Storing file references, avoiding orphaned files, etc

Hi, we’re primarily looking at UploadCare in a use case where our users can upload a file or files, then view them. As noted https://uploadcare.com/learning/guides/files-browser/ this obviously requires we ourselves store information about each uploaded file; primarily, we need to know what files each user owns. We’d store this information in our database.

To avoid orphaned files, a typical file upload flow built natively would do something like this:

  1. User selects a file they want to upload
  2. User clicks “upload my file” button
  3. An api call is made which stores the file and user information in our database
  4. Only if #3 is successful, commence the actual file upload (if #3 failed, show the user an error message)

Importantly, #3 occurs before #4. That way, a record exists in our own database of all files which might have been uploaded. If #3 were to come after #4, orphaned files can occur in this way:

  1. User selects a file they want to upload
  2. User clicks “upload my file” button
  3. File upload commences
    [ if any error occurs here, or if user closes browser, etc. then we end up with orphaned files]
  4. Once file upload completes, an api call is made which stores the file and user information in our database

As you can see, if this second flow is followed, files can be uploaded for which no record in the database exists. These are what I mean by “orphaned” files; over time, orphaned files can not only increase storage costs, but present security risks.

How can we accomplish the best practice of the first flow, using the React/javascript widget? I do see that there’s a webhook which fires when an upload is completed, but in my experience that can be a bit difficult to implement on our end in a non-flaky way.

Thanks!

Hi @john2, thanks for your question, and sorry for the delayed response! As I understand, you plan to use file uploader v3. This widget starts uploading immediately once a user selects a file. Unfortunately, there’s no way to delay the upload process. However, if you want to avoid orphaned files, you can set up the following workflow:

First, you disable the “auto file storing” option in your project settings. As a result, all your file uploads will be marked as temporary by default, and our system will delete them automatically after 24 hours unless you change their state to “stored”. See Uploadcare Storage Workflow for more information.

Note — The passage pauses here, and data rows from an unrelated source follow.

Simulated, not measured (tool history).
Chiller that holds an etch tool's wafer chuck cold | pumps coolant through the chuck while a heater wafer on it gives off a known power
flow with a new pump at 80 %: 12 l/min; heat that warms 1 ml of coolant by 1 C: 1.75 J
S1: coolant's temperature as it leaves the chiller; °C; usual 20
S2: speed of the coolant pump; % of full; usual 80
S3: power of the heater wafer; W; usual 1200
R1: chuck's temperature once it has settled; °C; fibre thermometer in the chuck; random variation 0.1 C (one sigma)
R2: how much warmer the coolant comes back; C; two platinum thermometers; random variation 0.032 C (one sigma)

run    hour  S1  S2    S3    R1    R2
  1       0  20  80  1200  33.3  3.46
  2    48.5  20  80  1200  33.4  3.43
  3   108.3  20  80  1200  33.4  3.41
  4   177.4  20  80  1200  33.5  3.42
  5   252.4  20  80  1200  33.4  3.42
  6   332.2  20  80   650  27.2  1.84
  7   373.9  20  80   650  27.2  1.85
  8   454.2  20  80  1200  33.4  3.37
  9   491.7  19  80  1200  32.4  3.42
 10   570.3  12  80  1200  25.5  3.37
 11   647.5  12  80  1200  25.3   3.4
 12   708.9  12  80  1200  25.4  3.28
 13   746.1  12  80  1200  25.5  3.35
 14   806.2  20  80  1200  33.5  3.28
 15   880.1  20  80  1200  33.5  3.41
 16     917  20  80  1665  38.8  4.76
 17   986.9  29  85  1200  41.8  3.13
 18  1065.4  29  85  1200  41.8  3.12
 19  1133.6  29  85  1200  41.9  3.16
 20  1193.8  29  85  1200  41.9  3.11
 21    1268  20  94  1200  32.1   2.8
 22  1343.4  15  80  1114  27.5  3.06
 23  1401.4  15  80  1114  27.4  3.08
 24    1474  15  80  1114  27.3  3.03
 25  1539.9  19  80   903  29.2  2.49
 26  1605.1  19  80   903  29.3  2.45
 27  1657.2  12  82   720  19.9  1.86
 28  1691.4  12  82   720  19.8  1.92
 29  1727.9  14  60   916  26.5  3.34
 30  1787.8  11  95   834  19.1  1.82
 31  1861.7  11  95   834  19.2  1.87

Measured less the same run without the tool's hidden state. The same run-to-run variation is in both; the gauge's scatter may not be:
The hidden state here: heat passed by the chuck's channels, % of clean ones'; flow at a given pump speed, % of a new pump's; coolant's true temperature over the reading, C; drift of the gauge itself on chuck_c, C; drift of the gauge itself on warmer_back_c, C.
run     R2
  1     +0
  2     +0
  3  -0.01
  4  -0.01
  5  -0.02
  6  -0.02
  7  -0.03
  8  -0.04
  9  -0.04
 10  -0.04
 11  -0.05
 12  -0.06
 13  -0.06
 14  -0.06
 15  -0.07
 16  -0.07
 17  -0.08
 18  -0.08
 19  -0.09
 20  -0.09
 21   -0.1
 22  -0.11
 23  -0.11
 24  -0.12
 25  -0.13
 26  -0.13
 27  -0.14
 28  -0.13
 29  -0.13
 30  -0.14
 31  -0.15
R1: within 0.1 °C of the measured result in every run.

  • User selects a file they want to upload
  • User clicks “upload my file” button
  • File upload commences
  • Once file upload completes, an API call is made, which stores the file and user information in our database.
  • If the above is completed successfully, your app makes an API call to store the file. Otherwise, the uploaded file will be deleted automatically (e.g. if something went wrong when adding a record to your DB).

Also, it’s possible to add arbitrary metadata to files, and you can do this upon uploading. Metadata fields are passed through webhooks, which means you can use them to notify your system about successful uploads and match the uploads with particular entities in your app (e.g. user ID, order ID, session, etc.). So far, there’s no way to search/filter files by metadata, but we plan to make it possible in the future.

1 Like

Thanks Alex, that makes sense. One question – what if we’re wanting to have UploadCare store files in s3.

In this case is it true that the API call we make to UploadCare “store this file, don’t delete it after 24 hours” is not relevant? Meaning that once UploadCare has replicated the file to s3, it will be stored there no matter what; UploadCare will not delete it after 24 hours.

It depends on whether you want your files to be retained in Uploadcare storage. However, the “store” behavior doesn’t affect files replicated to your S3 bucket; our platform doesn’t perform any actions with files in your bucket.